UPDATE: Longport Dunes, Margate’s Outfall Pipe Dream for Summer 2018

Ugh. Margate beaches disrupted again for Summer 2018? We shall soon see as local leaders get closer to agreeing on a design & project plan for installing a city wide beach outfall pipe system.

The Army Corps of Engineers and the NJ DEP call it the Absecon Island Storm Damage Reduction Project. Others, like federal taxpayers and seashore homeowners, call it the 50 Year NJ Beach & Dune Swindle. We’re still in the first of those 5 decades of ‘make work’, where expensive, in-effective and easily eroded beach harms the fragile Jersey shore economy.

Margate Beach Disruption for Summer of 2018?

It could happen as another controversial project is poised for start on the once, wide-open beaches of Margate.

As of Dec. 2, 2017, we noted that a big chunk of the Margate dune work was not yet completed. But down in Longport, the Army Corp is racing through their dune building and beach widening work.

Contractors have completed 10 Longport blocks worth, north of 28th street. Outfall pipe structures are being installed in Longport. Does the Army Corp expect Longport drainage problems between bulkheads and dunes? Residents want more transparency from officials.

Head scratcher: why start the Longport dunes before finishing Margate? Logistics? Or, knowing how devious some are, it’s because the State & DEP want spring & summer work to be leverage in negotiations with Margate.

As of DEC 1, final outfall project design & plans have not been finalized & signed off on between Margate and the Army Corp & State.

Longport Dune and Beach Work

Mayor Becker of Margate thinks beach work will be stopped during the summer months. Well, that’s what the Army Corp said COULD happen.

The NJ DEP & Army Corp of Engineers seem to be accountable to no one.

Margate & Army Corp of Engineers. Perfect Together.

A major outfall pipe and drainage system could begin just after Jan. 2018. Steve Rochette of the Army Corps says this project could take 12 months. No decision to stop work during the summer months, Rochette said.

The Army Corp has been deviously strategic in negotiations with Margate, dangling ‘no summer work’ carrot.

According to Philly.com, Rochette said about no-summer work: “It’s being evaluated as part of the ongoing negotiations to complete the work. If it does not affect the cost or significantly increase the completion date of the work, we would expect work to stop for the summer of 2018.” As of Nov. 30, a final design and construction plan has not been signed off on.

According to Philly.com, Becker said he expected to see a final contract this week that includes a prohibition on summer work. He could not say what the city would do if the contract lacked such a provision. “From day one, we told them we don’t want them on our beaches.”
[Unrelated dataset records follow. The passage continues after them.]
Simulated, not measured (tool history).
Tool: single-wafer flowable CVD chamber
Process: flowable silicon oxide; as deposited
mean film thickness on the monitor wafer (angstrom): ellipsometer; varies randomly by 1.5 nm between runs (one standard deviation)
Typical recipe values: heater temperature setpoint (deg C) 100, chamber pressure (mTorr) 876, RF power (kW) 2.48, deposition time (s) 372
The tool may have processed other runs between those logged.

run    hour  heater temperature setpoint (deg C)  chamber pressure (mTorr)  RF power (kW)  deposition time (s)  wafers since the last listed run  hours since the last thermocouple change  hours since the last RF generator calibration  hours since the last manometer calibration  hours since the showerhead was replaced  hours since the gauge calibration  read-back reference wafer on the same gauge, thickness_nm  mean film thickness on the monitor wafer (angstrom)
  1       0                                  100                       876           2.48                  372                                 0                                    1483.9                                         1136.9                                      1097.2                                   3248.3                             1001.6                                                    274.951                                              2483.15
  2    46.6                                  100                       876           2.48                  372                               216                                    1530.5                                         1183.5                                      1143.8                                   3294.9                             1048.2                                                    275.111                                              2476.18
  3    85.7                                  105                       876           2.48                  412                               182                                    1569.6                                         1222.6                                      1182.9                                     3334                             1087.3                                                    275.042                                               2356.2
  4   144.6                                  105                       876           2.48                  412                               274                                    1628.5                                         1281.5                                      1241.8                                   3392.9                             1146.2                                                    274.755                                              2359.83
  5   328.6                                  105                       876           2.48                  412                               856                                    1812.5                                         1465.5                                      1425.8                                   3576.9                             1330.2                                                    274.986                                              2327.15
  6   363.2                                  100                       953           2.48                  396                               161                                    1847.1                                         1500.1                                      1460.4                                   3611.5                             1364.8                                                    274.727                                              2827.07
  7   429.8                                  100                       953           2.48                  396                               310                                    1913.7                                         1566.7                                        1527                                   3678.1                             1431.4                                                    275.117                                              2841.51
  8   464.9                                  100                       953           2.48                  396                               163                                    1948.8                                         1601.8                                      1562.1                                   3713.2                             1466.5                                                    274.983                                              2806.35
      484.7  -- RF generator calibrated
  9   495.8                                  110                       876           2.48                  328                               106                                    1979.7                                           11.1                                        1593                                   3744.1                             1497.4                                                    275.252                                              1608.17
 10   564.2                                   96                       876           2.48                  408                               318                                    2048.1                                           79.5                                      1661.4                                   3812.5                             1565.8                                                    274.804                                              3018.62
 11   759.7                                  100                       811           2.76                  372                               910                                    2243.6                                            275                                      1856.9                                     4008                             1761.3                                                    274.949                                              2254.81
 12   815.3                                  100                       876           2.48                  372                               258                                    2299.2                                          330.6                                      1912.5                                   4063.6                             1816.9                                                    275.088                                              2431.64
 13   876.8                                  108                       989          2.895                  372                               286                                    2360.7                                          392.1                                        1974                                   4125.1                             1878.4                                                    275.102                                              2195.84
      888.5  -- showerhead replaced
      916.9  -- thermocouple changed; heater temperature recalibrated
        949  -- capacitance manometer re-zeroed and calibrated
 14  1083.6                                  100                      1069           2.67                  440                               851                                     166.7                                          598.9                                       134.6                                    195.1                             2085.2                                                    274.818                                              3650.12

One Margate homeowner who asked for anonymity had this to say: Mayor Becker thinks the Army Corps will stop Margate beach work during the summer. LOL! As Ventnor’s Commisioner Landgraf tried last summer, chest pounding and idle threats in hopes of keeping NJ State off our beaches is pure fantasy. But it does make for good press and political posturing.

  •  As of 12/1/2017, the ACOE reports the dredge is undergoing repairs at the shipyard. Delays are expected.
  • ACOE is still developing a long-term storm water management design consisting of a street end drainage system and five ocean outfall pipes. Paid for by all federal taxpayers. Outfall construction could begin January 2018 if negotiations & design plans are agreed to soon. The project will take 12 months to complete.

The Army Corp hopes to stop construction on Margate beaches during Summer 2018, but that’s NOT a guarantee.

Marc Wiser says:  So, the ACOE is going to attempt to tie in 40+ street ends with each street end having 2 scuppers each. That’s at least 80 ties ins into some type of large Main pipe that will then somehow feed into 5 or so larger pipes that then feed down 600 feet into the ocean. LOL

Margate has 13 ft dunes straight down the middle of the beach, effectively cutting usable beach in half. Some fear, especially around the narrow beaches of Rumson Ave., that erosion will constrict and squeeze usable beach on the water side, during high tide.

All U.S. taxpayers will foot the bill for this Margate beach drainage and outfall pipe system.

The Army Corps of Engineers, along with the DEP and Governor Christie, pushed hard for the expensive project along the state’s 127-mile coastline. Congressman Frank LoBiondo, who has admitted to back bay flooding being the real culprit, played a major role in funding this effort.